Ministry leaders need some task orientation. We have things to do and jobs to accomplish. While our activity comes out of who we are (see my previous blog on “12 Things Every Ministry Leader Needs to Be”), ministry certainly involves action.
But action without direction leads to frustration. So what are we to be doing as ministry leaders? Here are my thoughts on 12 things every ministry leader- regardless of the specifics of the ministry- needs to do.
1. Vocalize the vision. Ministry leaders have the responsibility of telling others where the ministry is headed and what the ministry can become. Some ministry leaders actually originate the vision (church planters, for example) while others are the primary vocalizers of what the ministry is all about. Leaders must often tell others where they are headed and invite them to join them in the journey.
2. Lead healthy change. Every ministry and every church faces change. Change is inevitable. Leading healthy changes in ministry is a critical task for leaders. They need to know what to change (and why) and how to make those changes in healthy and God-honoring ways. No change leads to stagnation. Unhealthy change leads to chaos. Healthy change leads to effectiveness.
3. Model the expectations. Ministry leaders cannot help but be models and examples. What they do- even more than what they say- sets a tone for the ministry. Want others in your ministry to be evangelistic? Be evangelistic. Want others to be servant leaders? Be a servant leader. Use words to set expectations. But be an example of what you want from others as well.
4. Make difficult decisions. “The buck stops here,” said President Harry Truman famously. Leaders are the ones ultimately who make the hard decisions. Good decision makers get counsel, of course. They base decisions on sound information, of course. But sometimes a decision has to be made. That is what leaders do.
5. Enlist and de-enlist. One of the biggest jobs for many ministry leaders is enlisting people (often volunteers) to participate in the ministry. Finding, training and encouraging those participants is critical. And, there are times when volunteers or staff are in the wrong place for their gifts, or, perhaps, their behavior is unacceptable for ministry participants. Occasionally, people have to be moved or removed from their position.
6. Connect with staff and volunteers. The care and feeding of ministry staff and volunteers is an important part of most ministries. Those overseeing the small group ministry of a church need to be trainers and encouragers of their teachers. Personal connections with volunteers both encourage right behavior and discourage dissension and poor performance.
7. Connect with guests and newcomers. Having been a visiting guest at churches, I know how important it is to have someone warmly and intentionally greet me. Pastors and ministry leaders need to understand the value of intentionally connecting with guests. Set the example for others in your church by being friendly, not just to your friends, but to those who are guests. Be kind, interested and empathetic to those visiting your place of ministry.
8. Prioritize the priorities. Leaders tell others what really matters. By what they say, do and reward, leaders tell others what things are truly valued. Ministries can easily become focused on secondary issues. Leaders are always reminding others about what matters most.

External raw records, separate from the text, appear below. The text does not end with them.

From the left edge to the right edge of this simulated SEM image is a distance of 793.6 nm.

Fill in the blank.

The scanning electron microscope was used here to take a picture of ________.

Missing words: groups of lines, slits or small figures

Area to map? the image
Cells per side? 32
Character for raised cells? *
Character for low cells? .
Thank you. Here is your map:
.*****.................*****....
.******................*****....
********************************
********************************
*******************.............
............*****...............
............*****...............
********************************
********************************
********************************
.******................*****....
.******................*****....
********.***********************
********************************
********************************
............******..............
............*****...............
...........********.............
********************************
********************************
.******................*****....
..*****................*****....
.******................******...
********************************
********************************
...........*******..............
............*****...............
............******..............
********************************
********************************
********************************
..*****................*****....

9. Calm the turbulent and stir up the complacent. Wise leaders calm overreactions and misunderstandings. They learn how to lovingly confront when necessary and to do so in kind and helpful ways. But they also know the danger of complacency and they stir up those waters. They want both unity and passion. The combination of those two characteristics is powerful.
10. Define the win. How does a ministry know if it is successful? How do volunteers know if they are doing what they should? Leaders define that victory. If they want the ministry to grow, they celebrate growth. What they talk about, celebrate, encourage and model helps others know what is expected of them if they are to accomplish what needs to be done.
11. Organize for effectiveness. Organization, or lack thereof, can help or hinder the long-term effectiveness of any ministry. Become overly mired in bureaucracy and you will move at a glacial pace. Be disorganized and you will miss opportunities. Healthy organization allows ministries to thrive and expand.
12. Go after people for God’s glory. Good ministry leaders are active, not passive. They don’t just talk about outreach, they reach out. Intentionality about reaching people trumps meetings to talk about reaching people. Too many ministry leaders are passive in this area. Actively going after people matters. And, long-term effectiveness happens when it is done for the right reason- to glorify the Lord himself.
Ministry is about action. We don’t just talk ministry, we do ministry. Ministry leaders have something great to do and something big to accomplish. If you are a ministry leader- a pastor, teacher, men’s or women’s ministry head, youth leader, etc.- understand what you are to do and God will do his great work in and through you!